Companies that have mastered their digital strategy to become world-class players – with high levels of productivity and profitability – are hard to find outside the realms of the tech sector.
Nonetheless, they do exist and they provide valuable lessons for the 90 per cent plus of companies that fall into the category of traditional, rather than born digital, organisations.
That is the message from Didier Bonnet, co-author of Leading Digital – Turning Technology into Business Transformation (Harvard Business Review Press).
Bonnet and his co-authors, George Westerman and Andrew McAfee, spent four years researching the subject, deliberately eschewing Silicon Valley's stars, whose stories are well documented, to look at the approach of traditional organisations.
"When we looked at it," he tells The Irish Times, "nearly all the research was about media, software and publishing companies – firms that only account for 6 per cent of global GDP. We wanted to know what was going on with the other 94 per cent."
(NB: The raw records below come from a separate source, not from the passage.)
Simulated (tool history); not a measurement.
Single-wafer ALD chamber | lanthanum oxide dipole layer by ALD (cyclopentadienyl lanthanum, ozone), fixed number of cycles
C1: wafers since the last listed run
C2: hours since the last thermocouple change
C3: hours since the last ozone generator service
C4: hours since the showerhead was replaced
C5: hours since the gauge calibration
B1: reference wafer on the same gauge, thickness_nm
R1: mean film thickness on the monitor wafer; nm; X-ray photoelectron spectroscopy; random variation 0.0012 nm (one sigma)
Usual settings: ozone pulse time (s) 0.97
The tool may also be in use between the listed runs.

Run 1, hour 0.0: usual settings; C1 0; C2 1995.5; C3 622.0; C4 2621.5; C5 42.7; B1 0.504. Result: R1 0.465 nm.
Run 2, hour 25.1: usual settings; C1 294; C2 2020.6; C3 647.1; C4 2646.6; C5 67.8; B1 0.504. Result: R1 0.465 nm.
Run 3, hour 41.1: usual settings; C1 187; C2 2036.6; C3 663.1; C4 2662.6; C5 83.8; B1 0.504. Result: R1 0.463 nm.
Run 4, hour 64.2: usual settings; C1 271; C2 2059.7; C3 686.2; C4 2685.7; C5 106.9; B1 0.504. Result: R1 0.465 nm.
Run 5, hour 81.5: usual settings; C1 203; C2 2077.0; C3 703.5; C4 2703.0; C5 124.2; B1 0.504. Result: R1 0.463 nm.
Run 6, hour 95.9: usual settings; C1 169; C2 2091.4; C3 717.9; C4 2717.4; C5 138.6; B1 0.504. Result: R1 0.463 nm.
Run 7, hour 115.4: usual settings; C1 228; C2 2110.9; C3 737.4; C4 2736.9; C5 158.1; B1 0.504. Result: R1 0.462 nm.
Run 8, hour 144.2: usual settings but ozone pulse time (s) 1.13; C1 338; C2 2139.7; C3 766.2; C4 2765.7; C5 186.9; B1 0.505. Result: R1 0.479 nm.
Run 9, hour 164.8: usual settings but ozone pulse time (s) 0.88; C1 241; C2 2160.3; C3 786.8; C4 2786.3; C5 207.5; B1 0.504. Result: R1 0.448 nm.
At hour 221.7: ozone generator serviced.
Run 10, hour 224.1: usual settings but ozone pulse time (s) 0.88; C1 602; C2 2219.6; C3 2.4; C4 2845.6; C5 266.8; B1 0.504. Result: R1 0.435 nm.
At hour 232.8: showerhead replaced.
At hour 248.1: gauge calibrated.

Initially, 150 executives were interviewed across 50 major global companies, with a follow-up survey of about 400 firms. Two quick discoveries were made.
Firms that struggle to become truly digital are those that fail to adapt to work in a different way around digital and also fail to develop the leadership capabilities required to set and execute a digital vision.
The corollary was that when both features are present – one alone wasn’t sufficient – exceptional results were achieved. Digital masters, as they authors style these companies, typically achieved 26 per cent more profitability than their peers.
The third and final piece in this jigsaw is exceptional customer engagement.
Bonnet says sports company Nike provides a perfect example.
“It had already built up strong capabilities in social listening and mass customisation when it decided to take this to a new level in 2010 when it established Nike Digital Sport. This linked its digital efforts together more tightly, with teams of marketers, designers and IT specialists working together to develop digital innovations.”
Testing concepts
At Nike Digital Sport, product designers test concepts through social media, while analysts mine vast quantities of data gathered from the company’s digital products and marketing efforts.
The goal is to create a centre that can reflect – and even shape – rapidly evolving customer preferences.
Nike is admittedly a sexy example but digital transformation can happen in even the dullest of companies, it seems.
Chilean mining firm Codelco, one of the largest producers of copper in the world, found it hard to get young workers to travel from the main cities in Chile to work in remotely located mines but it found that necessity could be the mother of invention.
It started employing remote technologies, initially to monitor the mines, then to do overground work with robots. Buoyed by this success, it then deployed the robots to work underground.
“This transformed the business as drilling that was unsuitable for humans, for safety reasons, for example, now became practicable,” Bonnet notes. “There was no road-map for this but changing the mind-set has had enormously positive effects.”
Codelco is an example where employees engaged with the deployment of the technology, something that doesn’t always happen.
“There’s a big difference between deployment and adoption,” Bonnet observes. “There is no point investing in technology if you don’t get buy-in, so smart companies realise that putting the infrastructure in is only a fraction of the cost of having it widely adopted.”
A common mistake is to pay for the technology then skimp on the training and follow-through to ensure that it provides the real return on investment that only comes when it is embedded into the culture of the organisation.
Having the right metrics is important – ones that focus on getting true business value, he adds. These can include collaboration among actively engaged users, smarter decision-making, increased sharing of best practices and sustained behaviour change.
Despite the currently fashionable management guru advice to “let a thousand flowers bloom”, Bonnet says that he and his colleagues saw no evidence of “bottom-up” business transformation and that typically, transformative change into digital mastery involved a visionary leader working with just a handful of senior managers. Leading from the front and spreading the vision often involves risk, however.
Vent frustrations
The book details how
Peter Aceto
, chief executive of ING Direct Canada, encourages employees to vent their frustrations with the company’s digital transformation efforts directly with him.
“We may not have solved major business issues by having this bitch session but with my support, employees know that it is safe to be heard, that dialogue is encouraged and feedback is actionable,” he notes.
Bonnet, who is a speaker at next month’s Mindshare Business Breakfast at the BT Young Scientist & Technology Exhibition at the RDS in Dublin, concludes that in the next 10 years, industries, economies and societies will be transformed by technologies that until recently have only existed in the realms of science fiction.
“Becoming a digital master is challenging but there has never been a better time,” he says. “The longer you wait, the more difficult it will become.”